Not everyone reacts to the bite of a bed bug, so using bites as an indicator of an infestation isn’t reliable. In addition to that, bed bug bites look and feel similar to the bites of other bugs or even eczema.
The Environmental Protection Agency advises to look for evidence in your bedding.
They say you’ll see “Rusty or reddish stains on bed sheets or mattresses caused by bed bugs being crushed.”
You may also see tiny dots–their excrement–or even pale, yellow wisps of their molted skin.
Bed Bug Control
So what should you do? Attack!
Since these nasty creatures are where you sleep, or–God forbid–where your children sleep, you’re not going to want to use harsh chemicals.
Here are five natural remedies to attempt your own bed bug control.
1. Try to isolate the area to prevent the bugs from spreading to more living spaces. Once you know they’re in a particular area do NOT let anyone sleep there, and do NOT allow any items to go in or out.
2. Suffocate them.
Anything soft that is potentially infested should be sealed in a plastic bag–sealed as in, don’t let any air into the bag. This method is difficult because there’s no good way to gauge when it’s worked and how long the process will take.
3. Vacuum like mad. Vacuum every inch of the room: all the furniture, soft or hard, the floor, rugs, curtains, all the bedding, the mattress, pillows, toys, and clothing.
As soon as you’ve finished vacuuming, and without leaving the room, remove the vacuum bag and seal it in a garbage bag. Take it to a dumpster immediately.
4. Baking soda and cayenne pepper.
Baking soda absorbs moisture and has some antimicrobial properties. Sprinkle it everywhere you’ve seen evidence of bed bugs. Vacuum it every few days and reapply.
Mix one teaspoon of each: cayenne pepper, oregano, and grated ginger. Home Remedy Hacks suggests that if you boil this mixture, then spray the infused water over the infested areas, the bed bugs will flee.

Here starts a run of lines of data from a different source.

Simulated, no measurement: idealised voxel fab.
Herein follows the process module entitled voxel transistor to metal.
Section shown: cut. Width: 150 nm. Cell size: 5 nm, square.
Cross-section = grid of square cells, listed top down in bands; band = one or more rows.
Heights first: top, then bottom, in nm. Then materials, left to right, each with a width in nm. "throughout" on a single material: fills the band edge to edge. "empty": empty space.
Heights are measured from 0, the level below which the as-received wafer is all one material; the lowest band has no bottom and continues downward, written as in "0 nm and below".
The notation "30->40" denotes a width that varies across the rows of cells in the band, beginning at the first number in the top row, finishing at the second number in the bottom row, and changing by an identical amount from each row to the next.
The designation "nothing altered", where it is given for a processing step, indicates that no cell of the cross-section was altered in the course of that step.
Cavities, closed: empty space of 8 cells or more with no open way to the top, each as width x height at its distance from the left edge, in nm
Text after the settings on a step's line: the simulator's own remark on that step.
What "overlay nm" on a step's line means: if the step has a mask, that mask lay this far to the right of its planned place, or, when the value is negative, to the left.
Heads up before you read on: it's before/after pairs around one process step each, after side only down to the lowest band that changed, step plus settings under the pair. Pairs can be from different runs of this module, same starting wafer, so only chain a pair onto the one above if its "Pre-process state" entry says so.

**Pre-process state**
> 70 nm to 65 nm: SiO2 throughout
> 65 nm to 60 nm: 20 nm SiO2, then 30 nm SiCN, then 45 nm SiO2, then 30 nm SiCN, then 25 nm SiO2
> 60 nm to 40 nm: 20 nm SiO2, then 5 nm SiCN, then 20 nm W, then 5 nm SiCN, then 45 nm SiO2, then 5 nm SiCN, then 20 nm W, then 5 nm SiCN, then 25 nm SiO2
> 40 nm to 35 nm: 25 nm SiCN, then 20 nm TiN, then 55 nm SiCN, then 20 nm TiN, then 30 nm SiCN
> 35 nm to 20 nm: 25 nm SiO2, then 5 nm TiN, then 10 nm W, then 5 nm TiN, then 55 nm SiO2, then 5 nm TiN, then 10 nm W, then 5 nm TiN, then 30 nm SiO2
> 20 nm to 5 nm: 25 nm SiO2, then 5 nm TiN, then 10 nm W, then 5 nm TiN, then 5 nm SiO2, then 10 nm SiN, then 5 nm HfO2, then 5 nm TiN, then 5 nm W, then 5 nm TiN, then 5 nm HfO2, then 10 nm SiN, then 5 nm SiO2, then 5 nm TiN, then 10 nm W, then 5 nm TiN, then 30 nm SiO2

5. If your freezer is set to below zero degrees Fahrenheit, you might be able to kill bugs on smaller items with the cold. If not, try super-heating items in your dryer for long periods of time.
If you’re fighting bed bugs in summer or you live in a climate that is hot year-round, seal items in a bag and put them in your car for several hours.
When all else fails
Be prepared to call it quits and seek professional help if bed bug control isn’t achieved quickly in your home. It won’t be that you have failed, it’s simply that bed bugs are extremely difficult to eliminate.
Call a professional for help before the situation is out of control.